Yes, it’s not like you want a bad credit status. Still, you have it, and the best you can do is try and improve it.
However, just before then, you need to take a mortgage. And you’re wondering if your bad credit status affects your mortgage. Well, the truth is that it does.
Still, how does it affect your mortgage? And how much effect does it have? Well, let’s find out.
What Is A Credit Score?
Your credit score is a number reflecting your financial well being and health. It’s more of a score that shows how well you are doing credit-wise.
You score high; then, you are an excellent borrower doing well. You score low; then, you are not the best borrower as you are doing bad.
Typically, it ranges from 300 to 900. And for you to have a good credit score, then you must fall above 700. Anything less, then you have a low or bad credit score.
Impact of Your Credit Score on Your Mortgage
Perhaps the first thing that your creditor checks are your credit score. And this is to show you just how important it is to your loan application, mortgage, or not.
Typically, your credit score will go a long way to determine the nature and terms of your mortgage agreement. Even more, it affects the totality of the deal.

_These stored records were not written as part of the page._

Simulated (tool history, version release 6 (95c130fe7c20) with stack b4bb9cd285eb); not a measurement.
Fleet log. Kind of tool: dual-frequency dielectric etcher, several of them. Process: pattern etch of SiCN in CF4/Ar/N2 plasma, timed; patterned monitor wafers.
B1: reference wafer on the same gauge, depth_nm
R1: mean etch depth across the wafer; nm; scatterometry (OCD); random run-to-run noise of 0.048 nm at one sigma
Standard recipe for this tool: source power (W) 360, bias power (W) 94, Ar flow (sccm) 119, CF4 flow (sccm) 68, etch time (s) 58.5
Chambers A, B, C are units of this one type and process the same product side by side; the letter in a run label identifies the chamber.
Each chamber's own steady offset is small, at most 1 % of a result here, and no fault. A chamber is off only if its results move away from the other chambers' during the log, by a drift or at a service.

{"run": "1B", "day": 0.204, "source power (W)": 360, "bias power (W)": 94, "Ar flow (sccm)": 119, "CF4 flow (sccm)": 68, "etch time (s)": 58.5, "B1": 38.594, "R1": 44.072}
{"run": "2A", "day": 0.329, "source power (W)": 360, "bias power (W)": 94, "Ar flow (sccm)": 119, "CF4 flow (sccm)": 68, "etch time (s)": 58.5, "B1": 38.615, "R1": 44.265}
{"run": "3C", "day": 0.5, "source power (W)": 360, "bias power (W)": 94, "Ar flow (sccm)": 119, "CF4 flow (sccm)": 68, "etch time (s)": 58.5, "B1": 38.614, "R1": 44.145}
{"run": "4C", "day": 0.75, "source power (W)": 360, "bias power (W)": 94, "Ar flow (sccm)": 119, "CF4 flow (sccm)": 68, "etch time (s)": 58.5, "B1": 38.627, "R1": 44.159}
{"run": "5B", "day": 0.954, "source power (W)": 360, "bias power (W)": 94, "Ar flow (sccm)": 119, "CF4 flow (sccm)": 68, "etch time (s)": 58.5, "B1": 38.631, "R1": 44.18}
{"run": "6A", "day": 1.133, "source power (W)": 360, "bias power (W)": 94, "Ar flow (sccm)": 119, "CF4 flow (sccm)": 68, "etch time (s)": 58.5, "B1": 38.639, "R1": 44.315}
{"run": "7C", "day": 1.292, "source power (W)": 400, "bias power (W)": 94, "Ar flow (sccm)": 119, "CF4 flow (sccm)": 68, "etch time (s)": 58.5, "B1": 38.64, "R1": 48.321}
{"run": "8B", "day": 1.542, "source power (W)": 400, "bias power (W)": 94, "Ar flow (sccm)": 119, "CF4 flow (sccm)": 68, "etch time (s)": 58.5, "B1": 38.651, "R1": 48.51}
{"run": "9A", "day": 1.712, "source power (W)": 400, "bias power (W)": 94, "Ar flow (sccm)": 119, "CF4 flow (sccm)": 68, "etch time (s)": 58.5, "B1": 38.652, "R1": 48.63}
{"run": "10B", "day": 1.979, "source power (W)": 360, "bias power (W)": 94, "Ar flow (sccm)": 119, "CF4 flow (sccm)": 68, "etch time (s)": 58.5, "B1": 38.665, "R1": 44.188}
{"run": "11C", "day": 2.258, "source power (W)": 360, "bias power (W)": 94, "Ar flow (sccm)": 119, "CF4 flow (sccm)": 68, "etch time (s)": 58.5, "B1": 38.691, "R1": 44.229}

Still wondering how? Here’s how your credit score comes to play.
Choice of Lenders
The first area that your credit score affects is your choice of lenders. That is, who you can approach for your mortgage application.
Usually, prime lenders will not accept a credit score that falls below the 600 or 700 categories. And in a case where your credit score is low, it means you cannot get your mortgage from them.
The news is that usually, they offer the best rates and terms.
While you might be able to access some lenders, you will find out that there is some exclusion, even with them. Usually, your credit score will determine whether you have access to some mortgage programs or not.
For instance, some lenders will not offer a loan if you want to purchase a second home. And your credit score is less than 620. So, your credit score affects your access.
Cost of the Mortgage
The cost of your mortgage largely depends on your credit score. And this is due to the enormous impact your credit score plays in your interest rate.
When your credit score is low, it means your lender is taking more risk. And to compensate for the increased risk, you need to pay a higher interest. In turn, this means higher monthly repayment and higher overall cost.
Alternatively, with a good credit rating, you can obtain your mortgage at a cheaper rate.
Your credit score also goes a long way to determine how much you can borrow. Usually, this gets calculated as a percentage of your property. For instance, a 80% LTV on a $200, 000 property is $160, 000.
However, in most cases, lenders determine this based on your credit score. As such, if you have a low credit score, you might be unable to reach a high percentage. And where you have a high score, you can get a higher rate.
Your credit score is crucial when it comes to mortgages. In fact, it will also affect how much you pay for your mortgage insurance.
So, commit to maintaining a good credit score.